Given data with noisy labels, over-parameterized deep networks suffer overfitting mislabeled data, resulting in poor generalization. The memorization effect of deep networks shows that although the networks have the ability to memorize all noisy data, they would first memorize clean training data, and then gradually memorize mislabeled training data. A simple and effective method that exploits the memorization effect to combat noisy labels is early stopping. However, early stopping cannot distinguish the memorization of clean data and mislabeled data, resulting in the network still inevitably overfitting mislabeled data in the early training stage.In this paper, to decouple the memorization of clean data and mislabeled data, and further reduce the side effect of mislabeled data, we perform additive decomposition on network parameters. Namely, all parameters are additively decomposed into two groups, i.e., parameters $\mathbf{w}$ are decomposed as $\mathbf{w}=\bm{\sigma}+\bm{\gamma}$. Afterward, the parameters $\bm{\sigma}$ are considered to memorize clean data, while the parameters $\bm{\gamma}$ are considered to memorize mislabeled data. Benefiting from the memorization effect, the updates of the parameters $\bm{\sigma}$ are encouraged to fully memorize clean data in early training, and then discouraged with the increase of training epochs to reduce interference of mislabeled data. The updates of the parameters $\bm{\gamma}$ are the opposite. In testing, only the parameters $\bm{\sigma}$ are employed to enhance generalization. Extensive experiments on both simulated and real-world benchmarks confirm the superior performance of our method.
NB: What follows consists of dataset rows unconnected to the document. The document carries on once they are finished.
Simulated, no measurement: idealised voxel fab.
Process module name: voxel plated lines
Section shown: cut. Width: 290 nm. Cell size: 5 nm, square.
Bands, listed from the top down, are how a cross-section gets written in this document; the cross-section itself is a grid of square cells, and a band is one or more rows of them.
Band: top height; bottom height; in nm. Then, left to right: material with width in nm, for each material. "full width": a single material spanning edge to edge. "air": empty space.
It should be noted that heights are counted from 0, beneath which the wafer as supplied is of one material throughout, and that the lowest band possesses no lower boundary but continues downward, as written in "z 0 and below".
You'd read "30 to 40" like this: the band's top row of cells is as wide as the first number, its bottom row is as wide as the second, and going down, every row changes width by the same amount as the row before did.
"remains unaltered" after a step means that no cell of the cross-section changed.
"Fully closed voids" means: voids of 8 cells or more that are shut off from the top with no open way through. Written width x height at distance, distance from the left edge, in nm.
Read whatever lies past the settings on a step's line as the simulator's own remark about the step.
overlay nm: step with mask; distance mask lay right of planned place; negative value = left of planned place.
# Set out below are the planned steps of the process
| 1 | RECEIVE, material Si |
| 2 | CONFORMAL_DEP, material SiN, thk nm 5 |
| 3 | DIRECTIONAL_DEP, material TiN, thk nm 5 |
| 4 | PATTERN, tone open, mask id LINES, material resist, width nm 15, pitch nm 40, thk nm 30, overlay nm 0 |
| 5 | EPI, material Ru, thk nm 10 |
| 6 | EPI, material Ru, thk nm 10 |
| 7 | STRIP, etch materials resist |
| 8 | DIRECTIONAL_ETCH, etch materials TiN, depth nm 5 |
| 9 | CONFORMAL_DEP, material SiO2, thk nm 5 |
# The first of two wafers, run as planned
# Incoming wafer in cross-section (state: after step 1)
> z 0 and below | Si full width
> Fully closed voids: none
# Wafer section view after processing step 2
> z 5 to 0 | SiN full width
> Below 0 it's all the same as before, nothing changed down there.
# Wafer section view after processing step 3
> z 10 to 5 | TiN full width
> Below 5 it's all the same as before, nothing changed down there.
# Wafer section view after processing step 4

Personalized federated learning (PFL) reduces the impact of non-independent and identically distributed (non-IID) data among clients by allowing each client to train a personalized model when collaborating with others. A key question in PFL is to decide which parameters of a client should be localized or shared with others. In current mainstream approaches, all layers that are sensitive to non-IID data (such as classifier layers) are generally personalized. The reasoning behind this approach is understandable, as localizing parameters that are easily influenced by non-IID data can prevent the potential negative effect of collaboration. However, we believe that this approach is too conservative for collaboration. For example, for a certain client, even if its parameters are easily influenced by non-IID data, it can still benefit by sharing these parameters with clients having similar data distribution. This observation emphasizes the importance of considering not only the sensitivity to non-IID data but also the similarity of data distribution when determining which parameters should be localized in PFL. This paper introduces a novel guideline for client collaboration in PFL. Unlike existing approaches that prohibit all collaboration of sensitive parameters, our guideline allows clients to share more parameters with others, leading to improved model performance. Additionally, we propose a new PFL method named FedCAC, which employs a quantitative metric to evaluate each parameter's sensitivity to non-IID data and carefully selects collaborators based on this evaluation. Experimental results demonstrate that FedCAC enables clients to share more parameters with others, resulting in superior performance compared to state-of-the-art methods, particularly in scenarios where clients have diverse distributions.
Personalized federated learning (PFL) is a popular framework that allows clients to have different models to address application scenarios where clients' data are in different domains. The typical model of a client in PFL features a global encoder trained by all clients to extract universal features from the raw data and personalized layers (e.g., a classifier) trained using the client's local data. Nonetheless, due to the differences between the data distributions of different clients (aka, domain gaps), the universal features produced by the global encoder largely encompass numerous components irrelevant to a certain client's local task. Some recent PFL methods address the above problem by personalizing specific parameters within the encoder. However, these methods encounter substantial challenges attributed to the high dimensionality and non-linearity of neural network parameter space. In contrast, the feature space exhibits a lower dimensionality, providing greater intuitiveness and interpretability as compared to the parameter space. To this end, we propose a novel PFL framework named FedPick. FedPick achieves PFL in the low-dimensional feature space by selecting task-relevant features adaptively for each client from the features generated by the global encoder based on its local data distribution. It presents a more accessible and interpretable implementation of PFL compared to those methods working in the parameter space. Extensive experimental results show that FedPick could effectively select task-relevant features for each client and improve model performance in cross-domain FL.
We propose 3Deformer, a general-purpose framework for interactive 3D shape editing. Given a source 3D mesh with semantic materials, and a user-specified semantic image, 3Deformer can accurately edit the source mesh following the shape guidance of the semantic image, while preserving the source topology as rigid as possible. Recent studies of 3D shape editing mostly focus on learning neural networks to predict 3D shapes, which requires high-cost 3D training datasets and is limited to handling objects involved in the datasets. Unlike these studies, our 3Deformer is a non-training and common framework, which only requires supervision of readily-available semantic images, and is compatible with editing various objects unlimited by datasets. In 3Deformer, the source mesh is deformed utilizing the differentiable renderer technique, according to the correspondences between semantic images and mesh materials. However, guiding complex 3D shapes with a simple 2D image incurs extra challenges, that is, the deform accuracy, surface smoothness, geometric rigidity, and global synchronization of the edited mesh should be guaranteed. To address these challenges, we propose a hierarchical optimization architecture to balance the global and local shape features, and propose further various strategies and losses to improve properties of accuracy, smoothness, rigidity, and so on. Extensive experiments show that our 3Deformer is able to produce impressive results and reaches the state-of-the-art level.